Never Look Back

 

I’m not sure there is any way to soften the shocking impact of Jesus’ challenge to his would-be followers in today’s Gospel! He was such a charismatic figure that, I suppose, he often heard rash promises like the one with which our passage begins: “I will follow you wherever you go,” (Luke 9:57) gushes perhaps a young person, filled with zeal and excitement!

“Be careful what you say,” Jesus seems to caution, “Foxes have holes and birds of the air have nests, but I have no where to lay my head!” And “neither will you” seems to be the implication.  That seems like a pastoral approach to this would-be disciple. No sense taking advantage of his zeal without first making clear the consequences!

But then Jesus actually extends an invitation to the next person! “Follow me,” he says. “Lord, let me first go and bury my father.” Seems like a reasonable request. To which Jesus makes a harsh reply, “Let the dead bury their own dead; but as for you, go and proclaim the kingdom of God!”

And a similar scenario follows as another seeker says, “I will follow you, Lord, but let me first say farewell to those at my home.” “No one who puts hand to the plow and looks back is fit for the kingdom of God.” Tough stuff.

N.T. scholar Tom Wright puts it this way: “…the summons was shocking: Jesus’ call overrode normal family obligations of the kind usually regarded as sacrosanct. ‘Leave the dead to bury their dead’; only someone conscious of an all-important task could have issued such a summons, and only someone who believed him could have obeyed it.”

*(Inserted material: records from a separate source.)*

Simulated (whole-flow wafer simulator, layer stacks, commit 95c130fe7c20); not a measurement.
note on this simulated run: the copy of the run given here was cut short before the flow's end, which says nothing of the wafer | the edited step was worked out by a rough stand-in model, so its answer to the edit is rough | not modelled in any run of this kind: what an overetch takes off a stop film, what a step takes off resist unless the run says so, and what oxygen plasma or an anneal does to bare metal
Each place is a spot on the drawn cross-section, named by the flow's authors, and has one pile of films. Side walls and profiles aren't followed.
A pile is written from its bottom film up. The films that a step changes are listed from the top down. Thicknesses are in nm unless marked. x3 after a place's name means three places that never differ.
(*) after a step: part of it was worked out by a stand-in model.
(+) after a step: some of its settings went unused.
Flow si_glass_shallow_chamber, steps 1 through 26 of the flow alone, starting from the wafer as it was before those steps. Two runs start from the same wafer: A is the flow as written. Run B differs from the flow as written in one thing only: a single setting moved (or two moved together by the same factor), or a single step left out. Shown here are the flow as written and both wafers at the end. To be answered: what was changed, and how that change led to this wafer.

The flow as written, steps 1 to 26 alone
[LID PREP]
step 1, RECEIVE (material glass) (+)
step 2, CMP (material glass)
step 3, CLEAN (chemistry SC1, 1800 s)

“This definite call offered nothing except a wandering life: foxes have holes, birds have nests, but the son of man has nowhere to lay his head.  But the promised long-term reward, as one might expect from a leadership prophet, let alone one who was more than a prophet, was that one would share in the blessings of the great coming new age, the age of redemption.” (N.T. Wright, “Jesus and the Victory of God”, page 299)

I don’t know about you, but that kind of commitment, that kind of total self-offering makes my discipleship look pretty tepid. I guess I’ve made a few sacrifices in my life to follow Jesus. But they do not compare in the slightest to the sacrifices made by those original 12…or by the early Church saints…or by the martyrs down through the centuries…or by women seeking to find their place in the leadership of the Church…or by gay and lesbian Christians wondering how long “full inclusion” really will take…or by African bishops and primates who take their lives in their hands every time they speak out for religious freedom and tolerance in some Islamic republic. Yes, my discipleship is pretty tepid!

I guess I could spend my time feeling guilty about all that. Surely, I am guilty in lots of this. Or, I can spend my time being grateful. Grateful to my fellow Christians who have no where to lay their heads…who are actually willing to let the dead bury the dead…and who – having put their hand to the plow – never look back!